There is hardly a public issue less understood than immigration policy. Yet its political impact will decide every public policy—jobs, healthcare, taxes, gun-control, government spending, everything—because it will determine the future electorate. But our immigration policies are based largely on emotion rather than fact and logic, and on deadly political myths rather than truth. Let us examine three of the most popular and dangerous myths that imperil our nation.
Myth 1. Border Security will fix the problem.
Just securing the border will NOT prevent massive illegal immigration. According to the Center for Immigration Studies (CIS), at least 30 to 40 percent of illegal immigrants enter the country by obtaining legal work, study, tourist, and other temporary visas and then throwing them in the trash and staying in the country indefinitely. According to the Pew Hispanic Institute, more recent illegal entry by visa violation is running close to 50 percent of the total. For decades, the United States has exercised only meager and occasional internal control of who is coming, going, or staying. Once in the country, internal enforcement of immigration law is essentially don’t-ask-don’t-tell except when serious crimes are committed. In fact, because of politically motivated overly zealous civil rights concerns, internal immigration control has been actively discouraged.
Given our negligible and reluctant enforcement of visa laws, sneaking across the U.S. border is increasingly unnecessary for illegal immigrants. Securing the border is necessary, but unless it is accompanied by strong internal enforcement of immigration laws, we have an effectively open-border immigration policy.
The 1987 Amnesty, actually passed by Congress and signed (with considerable reservation) by President Reagan on November 6, 1986, contained many promises of tough-minded internal immigration control, particularly to protect jobs for U.S workers. But as soon as it was passed, these promises were ignored. Internal immigration enforcement, in fact, became progressively dismantled as politicians pandered to ethnic voting blocks and commercial demands for cheaper and easier-to-get imported labor.
Reagan later told his Attorney General Ed Meese that signing the 1987 Amnesty was the greatest mistake of his eight years in the presidency.
Beware of political leaders who emphasize only border security to control illegal immigration. They should know better. My purpose in writing this is that the voters do know better.
Myth 2. Illegal Immigrant workers benefit the economy.
Employment is the great magnet for illegal immigration. Many CIS studies and the work of Harvard labor economist George Borjas confirm that, although there are many notable exceptions, taken as a whole the last several decades of immigrants are not really adding to the economy. They add to the profits of those who employ cheap imported labor, but they are displacing American workers, and their numbers are creating an excess labor supply driving American wages down. This is particularly acute for Americans with a high school education or less and becoming a problem at higher skill levels. That is the reason American workers are not benefiting from top-line economic growth. As Robert Rector of the Heritage Foundation has pointed out, the excessive number of unskilled and poorly educated immigrants—about 80 percent of the total—has created a considerable fiscal drag on federal, state, and local governments, and taxpayers. The Federation of Americans for Immigration Reform (FAIR) estimates this to be about $100 billion per year considering ONLY education, healthcare, and law enforcement. There are other significant but less easily quantified burdens impacting society as well.

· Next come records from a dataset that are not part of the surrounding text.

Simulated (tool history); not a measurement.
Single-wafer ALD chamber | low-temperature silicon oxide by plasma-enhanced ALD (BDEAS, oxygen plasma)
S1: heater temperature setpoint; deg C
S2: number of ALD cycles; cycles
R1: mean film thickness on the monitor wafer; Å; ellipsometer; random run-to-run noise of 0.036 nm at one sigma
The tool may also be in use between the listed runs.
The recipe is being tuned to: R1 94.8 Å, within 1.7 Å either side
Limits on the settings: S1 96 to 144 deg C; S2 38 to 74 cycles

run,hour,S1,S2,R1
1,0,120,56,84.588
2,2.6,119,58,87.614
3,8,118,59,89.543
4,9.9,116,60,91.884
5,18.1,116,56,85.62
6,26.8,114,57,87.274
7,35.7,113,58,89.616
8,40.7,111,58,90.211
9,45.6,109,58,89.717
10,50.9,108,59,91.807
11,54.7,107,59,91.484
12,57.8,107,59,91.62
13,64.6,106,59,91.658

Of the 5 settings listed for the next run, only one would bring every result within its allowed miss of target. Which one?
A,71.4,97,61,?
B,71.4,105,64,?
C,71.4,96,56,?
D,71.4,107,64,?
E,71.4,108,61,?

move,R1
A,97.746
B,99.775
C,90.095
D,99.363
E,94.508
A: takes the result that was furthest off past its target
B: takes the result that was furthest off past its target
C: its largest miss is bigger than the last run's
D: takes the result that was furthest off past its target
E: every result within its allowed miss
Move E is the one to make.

The American middle class has grown when labor scarcities have driven real wages higher. This has created opportunities for upgrading skills, (useful) education, prosperity, and investment, while at the same time driving innovation. Contrary to President Obama’s eloquent confusion, amnesty and the massive increases in additional legal and illegal immigration that follow it are totally inconsistent with middle class prosperity.
Beware of those who claim high levels of unskilled labor importation are necessary for the economy. Follow the money and the political motives.
Myth 3. Republicans can win Hispanic votes by favoring amnesty and squishy immigration enforcement.
Barack Obama owes his 2008 and certainly his 2012 election to dim-witted and corrupt immigration policies going back as far as 1965. The 2012 election revealed that out-of-control immigration was at least near the tipping point of changing the electorate to a Democrat dominated social-welfare constituency.
The 1965 Immigration Act put aside a sane policy allowing immigration preference to spouses, children, and sometimes parents to one extending the preference to an unending chain of siblings, in-laws, and their families. The impact changed the character of U.S. immigration. This “Chain Migration” resulted in massive legal and illegal immigration almost exclusively from third-world countries. Whole villages from India and Mexico immigrated to the United States. The new wave of immigrants was predominantly less educated and less skilled than previous immigrants. Rapidly increasing legal and illegal immigration and amnesties began to create an electoral constituency heavily favoring Democrat social-welfare and tax policies.
The 1986 Immigration Reform Control Act proposed about 1.1 million amnesties. Political pressures and wanton document fraud (at least 25 percent), resulted in a total of 2.7 million amnesties. It was followed by six supplementary amnesties from 1994 to 2000 with more than 3.0 million additional amnesties. President Obama recently gave an unlawful administrative amnesty to over one million illegals. The cumulative effect has been more voters who are primarily attracted to the Democratic Party’s social-welfare spending programs.
Recent immigration history also indicates that Republicans do not improve their Hispanic vote by favoring, sponsoring, or signing amnesties. They actually do worse as Bush I and McCain experienced in 1988 and 2008. Hispanics consistently vote 60 to 75 percent for big-government social-welfare candidates. Republicans are not going to make a constituency that favors Obamacare by a whopping 69 to 23 percent margin into Republicans by becoming immigration squishes.
Republican failure to oppose immigration policies that have built a huge Democrat-leaning social-welfare constituency has resulted in the position they are in now. If Texas goes Democrat on Hispanic votes, Republicans can never win a Presidential election again except by out-welfaring and out-pandering the Democrats. But voting for amnesty or other cowardly immigration policies will only make certain the Republican loss of Texas and many other states in 2016. Even worse, they will have lost the confidence and respect of their conservative base, imploding the party from within. Motivating their conservative constituency, not surrendering their principles, is the only honorable and promising path. A hard and principled fight is altogether preferable to amnesty-suicide.